Most master’s degrees take a year or two to finish.
I’ve been building mine for ten years.
Had I planned on spending such a long time bringing this thing together?
Absolutely not.
In my defense, I had no roadmap when I first set out.
I’ve been piecing this thing together as I have gone along.
Adding bits here, removing bits there, backtracking along routes that lead to nowhere and doing it all on top of working to earn an income.
Essentially, I’ve assembled a master’s degree made up of ten master’s degrees, as represented by the ten concentrations that comprise the curriculum of my MTA.
But the launch of this blog marks a key milestone of my self-created master’s degree or MTA Portfolio.
I am now entering the final phase of its development.
The phase in which I am completing the final projects and where I have a fully functioning and presentable website for my MTA portfolio.
I’ve held off starting this blog up until this point because I didn’t want to add yet another item onto my weekly to-do list of studying, working and creating.
I didn’t even envision I Built My Own Education having its own blog.
But having spent the last few months bringing the site together into a fully organised and presentable form, I now see the purpose a blog can serve.

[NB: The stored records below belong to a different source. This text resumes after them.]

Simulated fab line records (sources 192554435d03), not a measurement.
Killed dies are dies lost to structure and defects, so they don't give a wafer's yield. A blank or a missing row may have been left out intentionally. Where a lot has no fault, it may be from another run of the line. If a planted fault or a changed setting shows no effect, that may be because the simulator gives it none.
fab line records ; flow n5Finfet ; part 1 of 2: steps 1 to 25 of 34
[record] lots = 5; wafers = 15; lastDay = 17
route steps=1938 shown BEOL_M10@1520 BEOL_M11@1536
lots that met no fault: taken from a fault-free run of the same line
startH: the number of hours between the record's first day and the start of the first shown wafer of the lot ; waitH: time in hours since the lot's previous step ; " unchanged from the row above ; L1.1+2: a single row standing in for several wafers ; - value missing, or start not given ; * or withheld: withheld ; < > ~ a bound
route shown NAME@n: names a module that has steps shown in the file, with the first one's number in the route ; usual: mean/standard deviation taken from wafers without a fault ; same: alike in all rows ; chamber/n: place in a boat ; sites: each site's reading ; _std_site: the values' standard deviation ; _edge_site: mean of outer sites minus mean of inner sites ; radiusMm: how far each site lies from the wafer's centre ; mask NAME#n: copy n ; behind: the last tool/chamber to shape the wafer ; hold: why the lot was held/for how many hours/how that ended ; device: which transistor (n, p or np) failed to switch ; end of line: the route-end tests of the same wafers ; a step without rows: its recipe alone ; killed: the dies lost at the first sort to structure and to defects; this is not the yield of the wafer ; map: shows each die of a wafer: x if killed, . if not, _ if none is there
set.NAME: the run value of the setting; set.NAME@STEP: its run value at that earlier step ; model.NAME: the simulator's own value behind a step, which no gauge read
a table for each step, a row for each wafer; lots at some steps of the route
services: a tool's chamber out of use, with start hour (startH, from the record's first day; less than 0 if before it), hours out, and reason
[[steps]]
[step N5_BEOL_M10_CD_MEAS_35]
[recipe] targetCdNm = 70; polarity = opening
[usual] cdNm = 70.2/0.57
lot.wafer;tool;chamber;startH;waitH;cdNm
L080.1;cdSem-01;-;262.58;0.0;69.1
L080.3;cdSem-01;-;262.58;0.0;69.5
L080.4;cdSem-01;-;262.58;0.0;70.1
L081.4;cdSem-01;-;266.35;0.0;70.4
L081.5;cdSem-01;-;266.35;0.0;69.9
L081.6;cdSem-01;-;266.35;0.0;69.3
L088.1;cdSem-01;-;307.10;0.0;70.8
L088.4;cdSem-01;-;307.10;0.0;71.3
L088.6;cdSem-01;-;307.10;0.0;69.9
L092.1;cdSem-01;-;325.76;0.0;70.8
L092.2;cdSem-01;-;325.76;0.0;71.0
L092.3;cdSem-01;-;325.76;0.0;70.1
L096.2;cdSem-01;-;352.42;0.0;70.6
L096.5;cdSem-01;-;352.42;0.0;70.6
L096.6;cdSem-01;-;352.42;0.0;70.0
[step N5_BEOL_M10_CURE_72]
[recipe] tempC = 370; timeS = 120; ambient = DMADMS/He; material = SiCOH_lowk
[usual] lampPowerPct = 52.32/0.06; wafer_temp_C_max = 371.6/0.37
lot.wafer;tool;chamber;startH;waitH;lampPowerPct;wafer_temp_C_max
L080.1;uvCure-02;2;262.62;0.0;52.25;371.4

It provides me with a creative space in which I can fill in the gaps of my MTA Portfolio.
It gives me an outlet to publish unused final project material and ideas that I am musing undertaking in them.
It gives me a newsfeed in which I can highlight updates and new additions to the website and final projects.
It provides me with an opportunity to exercise my writing muscles.
It gives me a means to market my MTA Portfolio though the use of regularly generated content.
In a sense, the blog will bring I Built My Own Education to life and keep it breathing in a way that my static master’s degree portfolio would fail to do so.
I can remember when I took the first actions that lead to the creation of my MTA Portfolio all the way back in 2013.
I lacked any sort of coherent focus then.
Time and exploration were the key to figuring out my focus.
For ten years, I’ve gone through a very complex process of funneling my focus down into its final form of my MTA Portfolio.
A focus that this blog can now present.